Having Been Absolved by DOJ, CIA Now Admits They Illegally Spied on SSCI
When Ron Wyden first asked John Brennan whether CIA had to comply with the Computer Fraud and Abuse Act, Brennan suggested they didn’t have to if they were conducting investigations.
The statute does apply. The Act, however, expressly “does not prohibit any lawfully authorized investigative, protective, or intelligence activity … of an intelligence agency of the United States.” 18 U.S.C. § 1030(f).
Then in March, after Senator Feinstein accused the CIA of improperly spying on her committee, Brennan claimed it was outside the realm of possibility.
As far as the allegations of, you know, CIA hacking into, you know, Senate computers, nothing could be further from the truth. I mean, we wouldn’t do that. I mean, that’s — that’s just beyond the — you know, the scope of reason in terms of what we would do.
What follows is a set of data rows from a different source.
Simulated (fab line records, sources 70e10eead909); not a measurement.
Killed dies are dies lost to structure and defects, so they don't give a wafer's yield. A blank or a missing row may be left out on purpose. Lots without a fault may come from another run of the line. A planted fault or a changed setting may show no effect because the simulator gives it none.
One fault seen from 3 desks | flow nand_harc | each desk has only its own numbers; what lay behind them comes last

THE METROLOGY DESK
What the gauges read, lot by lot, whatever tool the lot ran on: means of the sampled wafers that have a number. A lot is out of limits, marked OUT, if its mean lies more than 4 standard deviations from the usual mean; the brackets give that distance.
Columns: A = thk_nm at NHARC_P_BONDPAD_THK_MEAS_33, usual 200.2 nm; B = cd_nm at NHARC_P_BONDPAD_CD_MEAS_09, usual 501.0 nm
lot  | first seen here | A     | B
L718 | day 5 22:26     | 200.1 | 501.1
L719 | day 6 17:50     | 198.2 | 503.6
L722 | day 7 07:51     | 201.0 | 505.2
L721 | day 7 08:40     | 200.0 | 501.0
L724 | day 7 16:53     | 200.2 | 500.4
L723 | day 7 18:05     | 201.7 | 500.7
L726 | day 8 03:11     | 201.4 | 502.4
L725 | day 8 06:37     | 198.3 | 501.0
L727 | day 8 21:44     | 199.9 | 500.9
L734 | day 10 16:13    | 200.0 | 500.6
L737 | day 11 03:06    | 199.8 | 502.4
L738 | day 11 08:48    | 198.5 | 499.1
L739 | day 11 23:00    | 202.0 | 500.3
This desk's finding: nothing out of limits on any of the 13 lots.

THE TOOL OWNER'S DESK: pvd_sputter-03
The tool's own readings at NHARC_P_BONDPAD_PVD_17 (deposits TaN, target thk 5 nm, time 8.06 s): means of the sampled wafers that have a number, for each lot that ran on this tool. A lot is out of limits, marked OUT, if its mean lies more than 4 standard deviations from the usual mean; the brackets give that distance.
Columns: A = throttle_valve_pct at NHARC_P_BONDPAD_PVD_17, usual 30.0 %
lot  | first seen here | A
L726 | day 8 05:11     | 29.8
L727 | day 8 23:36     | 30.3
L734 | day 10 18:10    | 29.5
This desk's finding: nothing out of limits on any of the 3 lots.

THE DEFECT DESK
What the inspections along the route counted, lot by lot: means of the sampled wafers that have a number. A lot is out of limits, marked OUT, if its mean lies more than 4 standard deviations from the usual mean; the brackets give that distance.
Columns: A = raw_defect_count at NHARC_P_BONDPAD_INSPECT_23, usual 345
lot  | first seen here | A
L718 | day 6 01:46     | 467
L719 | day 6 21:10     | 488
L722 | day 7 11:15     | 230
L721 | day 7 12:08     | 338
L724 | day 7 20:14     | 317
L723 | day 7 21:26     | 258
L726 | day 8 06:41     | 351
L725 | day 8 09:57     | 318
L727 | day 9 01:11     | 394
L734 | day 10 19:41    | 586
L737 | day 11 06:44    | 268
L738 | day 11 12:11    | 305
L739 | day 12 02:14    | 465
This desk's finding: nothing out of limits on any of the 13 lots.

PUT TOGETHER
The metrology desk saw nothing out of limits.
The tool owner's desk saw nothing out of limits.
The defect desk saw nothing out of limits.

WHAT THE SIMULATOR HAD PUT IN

Now that DOJ has decided not to investigate CIA’s illegal domestic spying, we learn it was well within the realm of possibility.
CIA employees improperly accessed computers used by the Senate Intelligence Committee to compile a report on the agency’s now defunct detention and interrogation program, an internal CIA investigation has determined.
Findings of the investigation by the CIA Inspector General’s Office “include a judgment that some CIA employees acted in a manner inconsistent with the common understanding reached between SSCI (Senate Select Committee on Intelligence) and the CIA in 2009,” CIA spokesman Dean Boyd said in a statement.
Brennan’s solution is to have corrupt hack Evan Bayh conduct an accountability review of the spying.
Mark Udall and Ron Wyden are furious. DiFi is less so. The Republicans on the Committee have been silent; apparently they’re okay with CIA breaching separation of powers.
And yet again, the CIA proves it refuses to subsist within democratic structures.